Where does that notion come from anyway?
Is that the conclusion you jumped to just because there is this rumour circling around that it will have 400-480 SPs?
Well, clearly there's a lot more to performance than 400-480 SPs, so even if Llano does have 400-480 SPs, that doesn't mean that AMD is trying to get to 5570 performance level.
Did AMD ever claim they were?

GaiaHunter said:
To expect AMD will realize their 400-480 SP GPU will be bandwidth limited is wishful thinking?

No, to think that glueing 400-480 SP on a CPU+GPU will guarantee 5570-level performance is wishful thinking.
It could be so bandwidth limited that it's barely faster than a 790GX. Who knows at this point?

GaiaHunter said:
Are you telling me that if Llano GPU reach 5570 performance you'll be in pain?

Who knows, I'd be in an alternate universe with completely different laws of physics, apparently.

GaiaHunter said:
But then again, people said it was impossible for Conroe reach as much performance as the initial information claimed. And it reached that performance.

Yea, funny enough it was the same people that are now claiming that Fusion is the best thing since sliced bread, and the people that bought the Barcelona nonsense.
It's always the AMD fanboys.

GaiaHunter said:
Again everyone looking at Llano GPU specs will see immediately the bandwidth problems. It is so obvious that is almost asinine to think AMD engineers wouldn't catch it.

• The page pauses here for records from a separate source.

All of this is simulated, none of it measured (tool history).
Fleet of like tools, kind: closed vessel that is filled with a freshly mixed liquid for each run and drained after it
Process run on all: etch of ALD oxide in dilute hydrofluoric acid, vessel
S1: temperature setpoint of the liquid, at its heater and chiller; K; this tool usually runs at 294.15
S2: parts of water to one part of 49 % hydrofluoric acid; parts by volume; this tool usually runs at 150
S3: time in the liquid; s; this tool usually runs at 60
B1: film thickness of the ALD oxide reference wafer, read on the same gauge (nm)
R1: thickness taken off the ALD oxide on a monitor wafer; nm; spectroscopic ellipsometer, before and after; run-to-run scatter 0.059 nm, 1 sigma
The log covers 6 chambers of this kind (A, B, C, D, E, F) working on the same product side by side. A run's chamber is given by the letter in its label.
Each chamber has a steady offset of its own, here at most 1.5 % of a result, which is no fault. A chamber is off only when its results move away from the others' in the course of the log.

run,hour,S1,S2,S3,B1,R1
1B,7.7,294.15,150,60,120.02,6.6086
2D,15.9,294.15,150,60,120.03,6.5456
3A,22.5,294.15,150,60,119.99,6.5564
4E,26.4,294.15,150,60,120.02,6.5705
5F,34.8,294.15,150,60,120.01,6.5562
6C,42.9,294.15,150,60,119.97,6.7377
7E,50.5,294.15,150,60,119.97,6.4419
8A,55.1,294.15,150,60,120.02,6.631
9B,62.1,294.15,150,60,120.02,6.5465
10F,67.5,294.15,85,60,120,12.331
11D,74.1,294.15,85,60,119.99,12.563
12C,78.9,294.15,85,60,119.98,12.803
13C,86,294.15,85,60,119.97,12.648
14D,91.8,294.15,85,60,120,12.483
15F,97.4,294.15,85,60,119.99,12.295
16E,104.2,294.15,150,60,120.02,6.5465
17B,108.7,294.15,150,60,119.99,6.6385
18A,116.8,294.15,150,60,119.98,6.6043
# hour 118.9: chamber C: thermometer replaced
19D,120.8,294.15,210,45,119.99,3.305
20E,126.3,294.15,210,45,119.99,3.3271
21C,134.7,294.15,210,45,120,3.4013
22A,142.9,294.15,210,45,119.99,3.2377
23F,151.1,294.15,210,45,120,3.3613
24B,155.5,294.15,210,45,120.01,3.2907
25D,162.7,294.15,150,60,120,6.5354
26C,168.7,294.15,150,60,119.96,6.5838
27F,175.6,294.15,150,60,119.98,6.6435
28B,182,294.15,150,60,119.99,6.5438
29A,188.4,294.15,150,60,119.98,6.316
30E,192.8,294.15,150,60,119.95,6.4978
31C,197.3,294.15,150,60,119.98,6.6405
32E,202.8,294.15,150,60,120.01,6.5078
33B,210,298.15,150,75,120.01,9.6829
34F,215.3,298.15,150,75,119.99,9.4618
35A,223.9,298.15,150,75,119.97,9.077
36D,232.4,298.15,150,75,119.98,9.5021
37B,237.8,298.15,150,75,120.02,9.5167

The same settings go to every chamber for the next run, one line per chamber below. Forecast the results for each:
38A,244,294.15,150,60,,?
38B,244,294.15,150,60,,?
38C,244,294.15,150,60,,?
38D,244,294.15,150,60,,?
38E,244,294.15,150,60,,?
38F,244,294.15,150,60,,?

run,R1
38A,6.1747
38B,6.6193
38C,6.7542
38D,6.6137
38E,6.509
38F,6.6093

So the question is: what are they going to do about it? The information we have so far tells us they're NOT going to do anything about it. It's going to use dual channel DDR3 memory. Am I correct?
We already know what the bandwidth of dual channel DDR3 memory is, and it's not good enough. PERIOD. THE END. We can reiterate this point until we're blue in the face, but it isn't going to change anything. It's just NOT going to happen.

GaiaHunter said:
Also, at this time, according to the rumour, Llano is already sampling and this time AMD is comparing the GPU performance with their own products.

I'm quite sure they can spin the information in a positive way aswell. It's not that difficult to cook up some benchmarks that aren't very bandwidth-intensive and say "See! It's just as fast as a 5570"... just not in real life situations.

Scali · May 14, 2010

markdvdman said:
Man you gave facts about CONJECTURE.

You are making an assumption they will not sort out memory bandwidth issues. You may well be right but how can you say for certain you are right? You cannot. Let us see and for the greater good let us hope they succeed!

I can be certain because they use dual channel DDR3 memory. That is technology that has been on the market for a few years now. I know for certain how it performs.

markdvdman · May 14, 2010

You cannot be certain at all. You are ASSUMING they will use DDR3 on the RELEASE product?

However, the caching and how it is delivered is more important.

Latency is a big issue but if they sort the caching issues out it may not be.

Some posters supposit Fusion will deliver like radeon 5850 kind of graphics on a cpu die. In 5 years maybe but no chance now.

It will work well (maybe) but you are using conjecture by DEFAULT.

Scali · May 14, 2010

markdvdman said:
You cannot be certain at all. You are ASSUMING they will use DDR3 on the RELEASE product?

No, their roadmaps and slides explicitly STATE that they are using DDR3 on the RELEASE product.
See this image pasted earlier by Martimus, for example:

Is that conjecture? Oh please.

psoomah · May 14, 2010

Scali said:
Who knows, I'd be in an alternate universe with completely different laws of physics, apparently.

You're defintely in a alternate logic universe.

Scali · May 14, 2010

I'm not arguing that AMD can't implement Fusion. I'm merely arguing that they cannot overcome the shortcomings of DDR3, which will stand in the way of '5570 performance'.
Perfectly sound logic. You'll find that out when Llano releases, I suppose.

psoomah · May 14, 2010

Scali said:
I'm not arguing that AMD can't implement Fusion. I'm merely arguing that they cannot overcome the shortcomings of DDR3, which will stand in the way of '5570 performance'.
Perfectly sound logic. You'll find that out when Llano releases, I suppose.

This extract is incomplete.